The American Revolution (1754–1781)
Before and during the French and Indian War, from about 1650 to 1763, Britain essentially left its American colonies to run themselves in an age of salutary neglect. Given relative freedom to do as they pleased, the North American settlers turned to unique forms of government to match their developing new identity as Americans. They established representative legislatures and democratic town meetings. They also enjoyed such rights as local judiciaries and trials by jury in which defendants were assumed innocent until proven guilty. American shipping, although theoretically regulated by the Navigation Act, functioned apart from the mighty British fleet for more than a hundred years. Finally, the promise of an expansive, untamed continent gave all settlers a sense of freedom and the ability to start fresh in the New World.
After the French and Indian War, the age of salutary neglect was finished. Britain, wanting to replenish its drained treasury, placed a larger tax burden on America and tightened regulations in the colonies. Over the years, Americans were forbidden to circulate local printed currencies, ordered to house British troops, made to comply with restrictive shipping policies, and forced to pay unpopular taxes. Furthermore, many of those failing to comply with the new rules found themselves facing a British judge without jury. Americans were shocked and offended by what they regarded as violations of their liberties. Over time, this shock turned to indignation, which ultimately grew into desire for rebellion. In a mere twelve years—between the end of the French and Indian War in 1763 and the outbreak of the Revolutionary War in 1775—the colonists moved from offering nightly toasts to King George III’s health to demonstrations of outright hostility toward the British Crown.

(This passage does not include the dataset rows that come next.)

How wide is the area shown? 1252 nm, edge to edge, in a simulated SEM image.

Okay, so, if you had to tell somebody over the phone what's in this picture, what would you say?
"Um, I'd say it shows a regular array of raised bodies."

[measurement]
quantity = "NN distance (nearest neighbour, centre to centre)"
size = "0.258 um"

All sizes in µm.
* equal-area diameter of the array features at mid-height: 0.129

The American Revolution had profound consequences, not only for the American colonists but for the rest of the world as well. Never before had a body of colonists so boldly declared their monarch and government incapable of governing a free people. The Thomas Jefferson–penned Declaration of Independence was as unique as it was reasonable, presenting a strong, concise case for American rebellion against a tyrannical government. Since then, his declaration has been a model for many groups and peoples fighting their own uphill battles.